NERSCPowering Scientific Discovery Since 1974

Measuring Arithmetic Intensity

Arithmetic intensity is a measure of floating-point operations (FLOPs) performed by a given code (or code section) relative to the amount of memory accesses (Bytes) that are required to support those operations. It is most often defined as a FLOP per Byte ratio (F/B). This application note provides a methodology for determining arithmetic intensity using Intel's Software Development Emulator Toolkit (SDE) and VTune Amplifier (VTune) tools. A tutorial on using SDE on Edison can be found here, and a tutorial on using VTune can be found here. This method can also be used to determine arithmetic intensity for use in the Roofline Performance Model.

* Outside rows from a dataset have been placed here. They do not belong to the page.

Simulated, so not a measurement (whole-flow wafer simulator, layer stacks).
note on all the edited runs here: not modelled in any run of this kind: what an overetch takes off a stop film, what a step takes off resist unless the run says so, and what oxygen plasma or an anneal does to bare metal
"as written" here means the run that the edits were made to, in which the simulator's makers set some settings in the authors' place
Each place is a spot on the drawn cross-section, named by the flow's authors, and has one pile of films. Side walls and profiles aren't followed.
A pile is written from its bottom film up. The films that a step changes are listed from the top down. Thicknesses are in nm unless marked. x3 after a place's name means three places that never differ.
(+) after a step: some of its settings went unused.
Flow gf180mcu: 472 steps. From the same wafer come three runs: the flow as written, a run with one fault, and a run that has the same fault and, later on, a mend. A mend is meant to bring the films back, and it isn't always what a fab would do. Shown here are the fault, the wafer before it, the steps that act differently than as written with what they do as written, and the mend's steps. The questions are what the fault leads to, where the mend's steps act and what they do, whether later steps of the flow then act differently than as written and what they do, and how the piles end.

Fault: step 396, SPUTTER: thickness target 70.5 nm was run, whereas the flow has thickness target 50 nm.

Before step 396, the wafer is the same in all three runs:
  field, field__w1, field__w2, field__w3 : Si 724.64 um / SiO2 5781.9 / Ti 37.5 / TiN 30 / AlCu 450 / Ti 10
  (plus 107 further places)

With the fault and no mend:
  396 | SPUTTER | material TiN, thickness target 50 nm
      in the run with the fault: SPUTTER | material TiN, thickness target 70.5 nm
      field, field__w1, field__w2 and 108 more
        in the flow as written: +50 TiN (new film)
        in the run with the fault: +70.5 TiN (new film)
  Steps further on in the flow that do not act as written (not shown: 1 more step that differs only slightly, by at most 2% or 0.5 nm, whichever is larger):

Historically, processor manufacturers have provided counters for FLOPs and/or Bytes and profiling tools to support the F/B calculation. Some modern processors such as Intel's Ivy Bridge (used in Edison) and Haswell (used in Cori Phase 1) do not provide counters for FLOPs. However, Intel's SDE can be used to count floating-point instructions in addition to core-level memory accesses, and VTune can be used to count data accesses to the uncore (off-chip DRAM DIMMs).

The SDE dynamic instruction tracing capability, and in particular the mix histogram tool, captures dynamic instructions executed, instruction length, instruction category and ISA extension grouping. Intel has developed a methodology for calculating FLOPs with SDE. In general the following uses the method "Instructions to Count Unmasked FLOP" from Intel, which is applicable for Edison and Cori Phase 1.

This application note provides additional instruction on how to only capture traces around certain key segments of a code. This is critical for real applications as both SDE and VTune collect traces that can use large amounts of disk space if tracing is enabled for more than a few minutes. And maybe more importantly, post-processing the traces can take an intractable amount of time.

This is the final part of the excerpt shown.